Freeport-McMoRan (NYSE:FCX) stock has traded below $9 twice in the last three months. Each time, the stock has bounced back. The stock currently trades above $11. Further, I believe that FCX is poised for a sustained rally over the next 12 to 24 months. Freeport-McMoRan has strong support in the range of $8 to $10 from a technical perspective. I don’t see the equity breaking these support levels.
Investors might argue that there is a 29% probability of recession within the next 12 months. That can keep copper prices depressed. However, the Federal Reserve is pursuing expansionary monetary policies, which is positive for precious metals and commodities.

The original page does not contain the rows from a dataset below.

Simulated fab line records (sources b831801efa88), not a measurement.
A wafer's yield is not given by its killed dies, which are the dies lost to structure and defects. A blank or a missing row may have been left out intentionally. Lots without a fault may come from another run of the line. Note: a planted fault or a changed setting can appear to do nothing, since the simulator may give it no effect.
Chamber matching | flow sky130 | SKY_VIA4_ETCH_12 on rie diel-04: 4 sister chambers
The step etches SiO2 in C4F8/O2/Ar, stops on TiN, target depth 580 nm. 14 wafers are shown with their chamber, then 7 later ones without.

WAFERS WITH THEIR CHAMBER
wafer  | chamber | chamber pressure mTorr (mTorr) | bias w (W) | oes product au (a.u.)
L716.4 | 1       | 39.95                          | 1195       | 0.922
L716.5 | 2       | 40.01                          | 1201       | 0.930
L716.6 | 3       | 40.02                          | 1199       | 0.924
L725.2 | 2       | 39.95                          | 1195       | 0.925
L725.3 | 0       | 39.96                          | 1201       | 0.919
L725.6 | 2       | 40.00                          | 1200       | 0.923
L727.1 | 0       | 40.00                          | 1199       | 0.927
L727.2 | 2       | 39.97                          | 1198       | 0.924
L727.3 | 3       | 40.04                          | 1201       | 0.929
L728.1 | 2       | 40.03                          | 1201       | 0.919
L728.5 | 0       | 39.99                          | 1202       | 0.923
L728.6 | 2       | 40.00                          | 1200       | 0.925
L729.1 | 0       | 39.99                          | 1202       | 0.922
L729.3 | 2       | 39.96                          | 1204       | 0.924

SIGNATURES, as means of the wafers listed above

More importantly, copper is already an undervalued commodity. In the last ten years, the Global X Copper Miners ETF (NYSEARCA:COPX) touched a high of $62.13 in April 2011. The exchange-traded fund is currently lower by 71% at $18.05.
Specific to copper, prices touched a high of $4.62 per pound in February 2011. While the average price for the last 10-years is $3.07, copper currently trades at $2.65. Therefore, I believe that copper will trend higher from current levels and so will FCX stock.
I must add that strong demand will sustain for copper. In particular, 2.5 billion people from India and China will drive demand growth. As an article from Stanford University notes, “consumption of metals will only accelerate in the coming decades.” This demand growth is backed by estimates that by 2050, the human population will reach 10 billion.
Growth Coming at the Right Time
There are hopes of de-escalation of the trade war between the U.S. and China. This is a potential trigger for copper to trend higher.
Freeport-McMoRan plans to ramp up copper production by 30% between 2019 and 2021. For the same period, gold production is expected to increase by 70%. The company also expects a 100% increase in EBITDA during these years. Therefore, incremental production associated with strong EBITDA growth is a key positive trigger specific to the company.
If copper even trends higher to the last 10-year average price of $3.07, Freeport-McMoRan is positioned for EBITDA margin expansion and cash flow growth. In addition, gold has regained bullish momentum due to expansionary monetary policies. As gold production ramps up by 70%, Freeport-McMoRan’s financials will look much stronger.
Fundamentals Will Continue to Improve
In the last few years, Freeport-McMoRan has been deleveraging through asset sales. This has reduced balance sheet stress and I believe that fundamentals will continue to improve.
For year-to-date 2019, FCX reported operating cash flow of $1.3 billion, implying an annualized cash flow of $1.7 billion. For 2019, the company expects capital expenditure to $2.6 billion. A similar investment is expected for 2020.
Even if operating cash flows are at $1.7 billion for both the years, an additional cash influx of $1.8 billion will be needed for the capital expenditure. With Freeport-McMoRan having $2.2 billion in cash and $3.5 billion in undrawn credit facilities, the company is fully financed for the next 24 to 36 months.
During this period, the EBITDA bump up will translate into lower leverage and improved EBITDA interest coverage ratio. As the company’s credit profile improves in the next 18 to 24 months, FCX stock will be positively impacted.
Concluding Views on Freeport-McMoRan Stock
FCX stock has been in a very tight trading range in the recent past and I believe that a breakout is imminent. In particular, as the company plans to double EBITDA and cash flow by 2021, the stock will respond positively.
One potential headwind is the concern related to the economy. However, expansionary monetary policies and a possible de-escalation of the trade war can trigger renewed growth. Also, copper is undervalued, and I don’t see any downside for the commodity.
Overall, it’s a good time to invest in FCX stock. In a scenario where several asset classes are overvalued, copper is undervalued. And Freeport-McMoRan is probably the best copper bet.
As of this writing, Faisal Humayun did not hold a position in any of the aforementioned securities.